Football, Rape and Other Popular Culture

Rape culture is fostered in societies where attitudes encourage, condone, tolerate or excuse male sexual aggression. Our society is saturated with rape culture, from police targets which encourage police to 'no crime' reported rapes, to 1 in 5 of the population surveyed believing that if a woman acts flirtatiously, she should accept responsibility should she then be raped.

The furore following Ched Evans' rape conviction further confirms the mountain of research churned out by leading intellectuals, research councils, rights groups and other authoritative figures, that rape is not taken seriously in the UK. The results of previous research on the subject will have reached interested parties, but few uninterested parties. Now it's trending on twitter. The vitriol reserved for rape victims, endemic in our society, is now plastered all over the social media site for all to see and judge. Indeed, some tweeters' unbridled hatred has driven them to commit the criminal offence of naming the teenage victim. The topic of rape is now appealing to the masses and reaching even the darkest corners of sexist society, including the football field. Given the potential audience, it's imperative that the facts are reified and ignorance dispelled.

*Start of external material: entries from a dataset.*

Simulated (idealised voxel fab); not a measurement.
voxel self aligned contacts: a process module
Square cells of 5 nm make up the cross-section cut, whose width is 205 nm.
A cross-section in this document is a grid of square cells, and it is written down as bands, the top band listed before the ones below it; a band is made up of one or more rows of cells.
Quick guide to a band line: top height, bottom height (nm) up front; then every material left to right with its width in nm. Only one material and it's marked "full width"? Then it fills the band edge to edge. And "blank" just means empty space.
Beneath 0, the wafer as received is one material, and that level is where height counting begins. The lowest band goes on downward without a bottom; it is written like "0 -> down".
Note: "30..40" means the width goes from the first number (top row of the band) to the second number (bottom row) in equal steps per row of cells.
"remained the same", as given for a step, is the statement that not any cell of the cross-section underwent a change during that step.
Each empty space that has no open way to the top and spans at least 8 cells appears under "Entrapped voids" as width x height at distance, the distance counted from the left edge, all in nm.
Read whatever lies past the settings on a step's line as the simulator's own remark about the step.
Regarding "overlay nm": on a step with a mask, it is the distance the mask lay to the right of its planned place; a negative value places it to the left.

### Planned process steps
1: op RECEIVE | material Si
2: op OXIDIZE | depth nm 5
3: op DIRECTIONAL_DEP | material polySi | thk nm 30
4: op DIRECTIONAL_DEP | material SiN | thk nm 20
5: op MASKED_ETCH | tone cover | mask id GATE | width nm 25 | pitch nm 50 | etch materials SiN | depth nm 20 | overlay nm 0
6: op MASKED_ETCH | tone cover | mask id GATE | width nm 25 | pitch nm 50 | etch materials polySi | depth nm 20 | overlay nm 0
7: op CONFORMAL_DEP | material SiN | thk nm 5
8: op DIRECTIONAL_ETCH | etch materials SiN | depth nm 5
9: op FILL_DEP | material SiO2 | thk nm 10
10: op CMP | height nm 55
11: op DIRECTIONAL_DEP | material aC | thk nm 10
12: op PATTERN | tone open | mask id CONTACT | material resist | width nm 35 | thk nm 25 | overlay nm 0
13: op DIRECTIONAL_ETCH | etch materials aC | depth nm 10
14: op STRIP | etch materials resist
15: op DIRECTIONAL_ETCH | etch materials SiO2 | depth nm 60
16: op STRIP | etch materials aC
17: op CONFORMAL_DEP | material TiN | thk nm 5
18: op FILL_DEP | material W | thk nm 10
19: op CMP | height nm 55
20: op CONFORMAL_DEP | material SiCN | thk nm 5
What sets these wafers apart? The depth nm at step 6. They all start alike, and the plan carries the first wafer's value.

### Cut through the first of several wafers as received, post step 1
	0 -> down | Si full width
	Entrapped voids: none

The tweets in question were predictably base, and largely mimicked the content of Sheffield United footballer Connor Brown's recently removed tweet which referred to the teenage rape victim as a 'slag' and a liar, equating female promiscuity with dishonesty and immorality. Not to be dismissed as a few wrongly guided 'football hooligans', such misnomers pervade all sectors of our society, it is common practice for defence lawyers to acquire the permission of judges to trawl through rape victims' sexual history in a court of law, insinuating that having had sex in the past renders you a liar or somehow responsible for being raped. A victim's sexual history has a massive effect on the likelihood of conviction. If the accused and the victim have had sexual intercourse before, the Criminal Prosecution Service (CPS) is unlikely to even allow the case to be tried and a jury is less likely to convict if it gets that far. This is particularly alarming, given that you are more likely to be raped by your partner than anybody else. The pervasiveness of such negative attitudes towards rape victims evidences the rape culture harbored in the UK.

Rape culture is fostered in societies where attitudes encourage, condone, tolerate or excuse male sexual aggression. Our society is saturated with rape culture, from police targets which encourage police to 'no crime' reported rapes, to 1 in 5 of the population surveyed believing that if a woman acts flirtatiously, she should accept responsibility should she then be raped. But rape culture does not simply refer to apathy surrounding the act of rape itself, it is created, bolstered and maintained by more familiar concepts, such as the casual objectification and dehumanisation of women in multifarious ways in common everyday use.

With the lowest conviction rate for rape in Europe, the UK needs to address the issue of rape. Tackling rape culture is no mean feat. Hopefully to most readers, the more extreme misogyny referred to throughout this article will be alien and seem an obstacle out of reach when it comes to personally challenging such behaviour. It is perhaps with the more familiar, common sexisms which the majority use unthinkingly, we should start with. It is this casual sexism which bolsters and perpetuates the rape of women, children and men on a routine basis and sees their attackers walk free.